Discussion List Archives

[Date Prev][Date Next][Date Index]

(65) more on pdCIF categories

  • To: COMCIFS@iucr.ac.uk
  • Subject: (65) more on pdCIF categories
  • From: bm
  • Date: Fri, 16 May 1997 16:43:32 +0100
Dear Colleagues

I include today David Brown's latest contribution.

D61.1. pdCIF categories
-----------------------

D>      As far as I can make out, Brian T does not believe in
D> categories, never has and sees no reason to change now.  Paula on
D> the other hand is convinced that categories properly used is the
D> only way one can produce a precise and flexible arrangement of the
D> file, even if it does require extra datanames and pointers.  We
D> clearly have to decide whether we want to take categories seriously
D> or to regard them as an unfortunate historical intrusion into an
D> otherwise simple flat file structure.  I sense that ghosts are
D> being raised and we are revisiting discussions that were in some
D> sense resolved before I joined comcifs.

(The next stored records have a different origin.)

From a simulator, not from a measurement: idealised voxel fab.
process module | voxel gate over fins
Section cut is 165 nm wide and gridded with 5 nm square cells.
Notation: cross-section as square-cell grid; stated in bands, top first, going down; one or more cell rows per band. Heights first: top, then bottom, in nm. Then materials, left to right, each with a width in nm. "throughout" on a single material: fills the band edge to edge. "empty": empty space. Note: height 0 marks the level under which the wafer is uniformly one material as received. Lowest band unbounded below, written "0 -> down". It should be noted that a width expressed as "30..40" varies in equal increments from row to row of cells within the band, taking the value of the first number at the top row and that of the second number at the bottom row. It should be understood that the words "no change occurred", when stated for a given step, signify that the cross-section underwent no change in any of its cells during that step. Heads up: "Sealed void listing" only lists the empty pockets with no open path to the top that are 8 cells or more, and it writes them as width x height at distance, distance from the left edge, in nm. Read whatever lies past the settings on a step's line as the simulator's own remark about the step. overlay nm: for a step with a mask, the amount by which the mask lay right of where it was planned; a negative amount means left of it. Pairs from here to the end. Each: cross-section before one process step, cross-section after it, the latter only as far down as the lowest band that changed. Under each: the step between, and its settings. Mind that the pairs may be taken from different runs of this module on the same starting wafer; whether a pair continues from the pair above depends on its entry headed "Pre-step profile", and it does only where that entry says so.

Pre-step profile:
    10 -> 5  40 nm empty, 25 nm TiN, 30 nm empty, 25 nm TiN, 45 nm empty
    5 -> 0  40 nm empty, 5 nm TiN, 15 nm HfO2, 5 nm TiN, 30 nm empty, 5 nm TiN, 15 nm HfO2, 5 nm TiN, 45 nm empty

Well, I think the debate about this issue has being going on throughout the
last several years, but much of it has been informally at meetings rather
than through the COMCIFS mailings.

D>      Brian T raises an example which serves well to illustrate the
D> differences between Brian's and Paula's philosphies.  In the
D> category _pd_proc_info_*  Brian shows that on some occasions _authors
D> names may need to be looped with _datetime to indicate that
D> different people worked on the file at different times.  On other
D> occasions _datetime would be looped separately to indicate that the
D> same people worked together on the file but at a number of
D> different times.  But what about the case where Brian and his
D> students work on the file on a number of different occasions and
D> then I subsequently make my own contribution?  His flexible
D> structure does not allow for this possibility.  Either all authors
D> and datetime are looped together, in which case Brian and his
D> students are only allowed one _datetime, or authors and datetimes
D> are listed in separate loops, in which case it is impossible to
D> tell who worked on the file at which time.  Thus Brian's structure
D> is unable to provide the very flexibility that he is arguing for. 
D> The only way that flexibility can be restored is either by
D> abandoning the rule that datanames cannot be repeated in the same
D> datablock, or by imposing a more strict structure on the cif. 
D> Given that we have already accepted a certain level of organisation
D> for cifs (which Brian T may think was a mistake from the beginning)
D> the only route open is to accept the inevitability of a more
D> structured approach, or to backtrack to a completely flat file and
D> do away with categories entirely.  With the rules we have already
D> in place, the flexibility that Brian so values turns out to be best
D> achieved by adopting a strict syntax.  If _datetime and _author
D> were kept in different categories with pointers, it would be
D> possible to identify precisely which authors worked at which times
D> and therefore which authors worked together and which separately.
D> 
D>      Here are a few other comments.
D> 
D> DATA NAMES
D>      I see no particular reason why all the datanames in the pd
D> dictionary need to start with _pd_.  We have not adopted this
D> convention in any other dictionary and I do not see that it offers
D> any advantages.  It would make more sense, for example, for those
D> datanames that belong to the refln_ category to match the names in
D> the core dictionary.  It may even make sense to add them to the
D> core. 

I have in front of me a draft symcif dictionary prepared by I.D. Brown,
proposing a couple of dozen data names all beginning "_symmetry_"
and in categories all beginning "SYMMETRY_" :-)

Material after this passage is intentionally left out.